I am grateful to the noble Lord for giving us a chance to look at an important facet of the policy area covered by this Bill. Cautioning policy is relevant to prosecution policy because cautioning is a means, an important and much-used means, although a varyingly-used means, of diverting offenders from the prosecuting process and the courts. If the new clause looks faintly familiar to your Lordships, as it did to me, it is because those of us with a close interest in the Police and Criminal Evidence Bill in the last Session are seeing it for the second time. It was tabled in Committee on that Bill in another place by one of the noble Lord's friends whom my right honourable friend congratulated on his perseverance and gallantry in attempting to provide a framework for cautioning. The Committee, I may add, negatived the Motion to include the new clause in that Bill but that in no way makes it less suitable as a pretext for a debate in this House. It does give a clue as to what the Government's reaction is likely to be.

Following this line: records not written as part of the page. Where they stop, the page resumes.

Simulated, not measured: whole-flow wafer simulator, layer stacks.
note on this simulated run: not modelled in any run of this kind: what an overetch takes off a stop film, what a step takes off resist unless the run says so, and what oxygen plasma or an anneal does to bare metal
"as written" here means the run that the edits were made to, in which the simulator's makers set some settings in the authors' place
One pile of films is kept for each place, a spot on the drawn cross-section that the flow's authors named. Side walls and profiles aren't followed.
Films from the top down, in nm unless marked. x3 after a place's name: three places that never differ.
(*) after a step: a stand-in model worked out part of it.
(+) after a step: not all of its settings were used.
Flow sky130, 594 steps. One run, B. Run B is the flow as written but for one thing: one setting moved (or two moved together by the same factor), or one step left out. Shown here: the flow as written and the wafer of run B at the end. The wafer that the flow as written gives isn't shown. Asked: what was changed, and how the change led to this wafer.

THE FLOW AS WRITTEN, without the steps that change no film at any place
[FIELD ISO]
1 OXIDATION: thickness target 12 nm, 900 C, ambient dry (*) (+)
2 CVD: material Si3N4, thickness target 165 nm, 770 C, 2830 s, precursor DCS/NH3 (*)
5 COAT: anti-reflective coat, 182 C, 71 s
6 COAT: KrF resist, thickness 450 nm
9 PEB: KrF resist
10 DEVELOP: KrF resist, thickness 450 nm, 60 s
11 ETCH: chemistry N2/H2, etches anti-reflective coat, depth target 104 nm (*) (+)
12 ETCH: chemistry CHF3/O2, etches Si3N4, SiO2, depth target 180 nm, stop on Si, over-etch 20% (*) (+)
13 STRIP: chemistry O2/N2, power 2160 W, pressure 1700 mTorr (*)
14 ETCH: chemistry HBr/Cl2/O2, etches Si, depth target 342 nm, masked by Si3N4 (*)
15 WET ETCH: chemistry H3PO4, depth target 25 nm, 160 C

Nonetheless, I welcome the opportunity to discuss cautioning and will put forward our response to the arguments in favour of a legislative basis for it. First, though, I think that I should say something about the Government's attitude about cautioning, something about what we have been doing and something about where matters will stand when the Crown prosecution service comes into being.

Cautioning is, of course, a well-established alternative to prosection. It has an important role to play in diverting offenders, particularly juvenile offenders, from the criminal justice system. It represents a decision not to prosecute. It takes the form of a warning, normally delivered by a uniformed police officer, to the offender as to his future conduct. The Royal Commission drew attention to the disparities in cautioning rates among police forces and the noble Lord drew our attention to the Royal Commission and proved that it was necessary for us to have only one copy of the report between us and that it was essential that I should have it.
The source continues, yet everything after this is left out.